Week of 130617

Daily WLCG Operations Call details
WLCG Availability, Service Incidents, Broadcasts, Operations Web
General Information
Monday
Thursday

Daily WLCG Operations Call details

To join the call, at 15.00 CE(S)T Monday to Friday inclusive (in CERN 513 R-068) do one of the following:

Dial +41227676000 (Main) and enter access code 0119168, or
To have the system call you, click here

The scod rota for the next few weeks is at ScodRota

WLCG Availability, Service Incidents, Broadcasts, Operations Web

VO Summaries of Site Usability				SIRs	Broadcasts	Operations Web
ALICE	ATLAS	CMS	LHCb	WLCG Service Incident Reports	Broadcast archive	Operations Web

General Information

General Information			GGUS Information	LHC Machine Information
CERN IT status board	WLCG Baseline Versions	WLCG Blogs	GgusInformation	Sharepoint site - LHC Page 1

Monday

Attendance:

local: AndreaS, Raja (LHCb), Andrew (LHCb), Luca, Thomas, MariaG, Ivan, Stefan, Maarten, MariaD, Marcin
remote: Luc (ATLAS), Tommaso (CMS), Xavier (KIT), Pepe (PIC), Lisa (FNAL), Rolf (IN2P3), Boris (NDGF), Tiju (RAL), Onno (NL-T1), Wei-Jen (ASGC), Rob (OSG), Paolo (CNAF)

Experiments round table:

ATLAS reports (raw view) -
- T0/Central services
  - NTR
- T1
  - SARA failing transfers, "RQueued" Transfer Errors. GGUS:94899. Understood ( DNS problem with tape library system)
  - SARA SDT: dCache databases to be upgraded from Postgresql 8.4 to 9.2, and moved to new hardware.

CMS reports (raw view) -
- Nearly uneventful week, which is a good sign! Not a lot to report
- Production + 2011 reprocessing ongoing
- Any update on general networking connectivity for Russia? We also saw problems with our sites, and we have a Savannah on this: SAV:138162. Unfortunately the answer up to now has been that they do not know the timescale for recovery...
- Two PhEDEx instances gown down at T1_CNAF in the night due to VM problems, fixed early morning.
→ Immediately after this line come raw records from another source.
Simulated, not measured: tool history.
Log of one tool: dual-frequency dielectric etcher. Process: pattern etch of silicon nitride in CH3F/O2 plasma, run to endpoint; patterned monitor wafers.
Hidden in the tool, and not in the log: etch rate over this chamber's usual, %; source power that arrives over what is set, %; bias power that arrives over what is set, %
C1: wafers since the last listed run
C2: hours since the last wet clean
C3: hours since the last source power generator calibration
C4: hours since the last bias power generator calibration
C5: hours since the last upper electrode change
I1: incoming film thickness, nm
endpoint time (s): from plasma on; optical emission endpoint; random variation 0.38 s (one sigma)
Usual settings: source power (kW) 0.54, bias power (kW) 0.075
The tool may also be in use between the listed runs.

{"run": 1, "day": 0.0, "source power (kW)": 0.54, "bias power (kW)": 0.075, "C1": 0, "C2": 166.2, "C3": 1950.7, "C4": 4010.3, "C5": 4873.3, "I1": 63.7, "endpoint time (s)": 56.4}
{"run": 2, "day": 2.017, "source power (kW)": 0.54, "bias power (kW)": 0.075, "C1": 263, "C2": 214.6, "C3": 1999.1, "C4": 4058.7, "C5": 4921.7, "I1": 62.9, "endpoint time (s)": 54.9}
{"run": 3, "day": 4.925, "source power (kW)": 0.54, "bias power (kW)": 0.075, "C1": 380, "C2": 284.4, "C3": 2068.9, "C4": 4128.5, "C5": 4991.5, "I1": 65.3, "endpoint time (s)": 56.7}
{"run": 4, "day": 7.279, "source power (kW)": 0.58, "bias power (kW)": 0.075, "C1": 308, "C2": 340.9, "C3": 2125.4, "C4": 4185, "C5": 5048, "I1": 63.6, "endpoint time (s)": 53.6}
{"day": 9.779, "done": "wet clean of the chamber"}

Maarten: also ALICE had to stop using some Russian T2s. There is a ticket open (GGUS:94540, mentioned in the minutes of past Monday), other experiments affected should follow and contribute to it. There is no estimate of when the link will be fully operational. So far, LHCb and ATLAS are not affected.

ALICE -
- KIT: Xrootd configuration error was corrected already on Wed and during the last days the job rates have been ramped up successfully again.

LHCb reports (raw view) -
- Incremental stripping campaign in progress and MC productions ongoing
- T0:
- T1:
  - GridKa : IDLE pilots preventing new jobs starting (GGUS:94898). Ticket opened yesterday and escalated to ALARM this morning. Solved now - possibly due to a black hole node.
  - GridKa : Pilots going through GridKa brokers fail due to sandbox being lost (GGUS:94462)
  - GridKa : Jobs at GridKa failing due to local directory problems (GGUS:94471). This affects many jobs at GridKa, and merging jobs with large numbers of input files have very low success rate.
- Other: Web Server overloading continues (GGUS:94824) - possible problem now due to the afs server underneath. Under investigation and affects jobs at many sites, some more than others. [Stefan: the web server has been duplicated, so it's not overloaded anymore: the excessive load falls entirely on AFS and still needs to be addressed]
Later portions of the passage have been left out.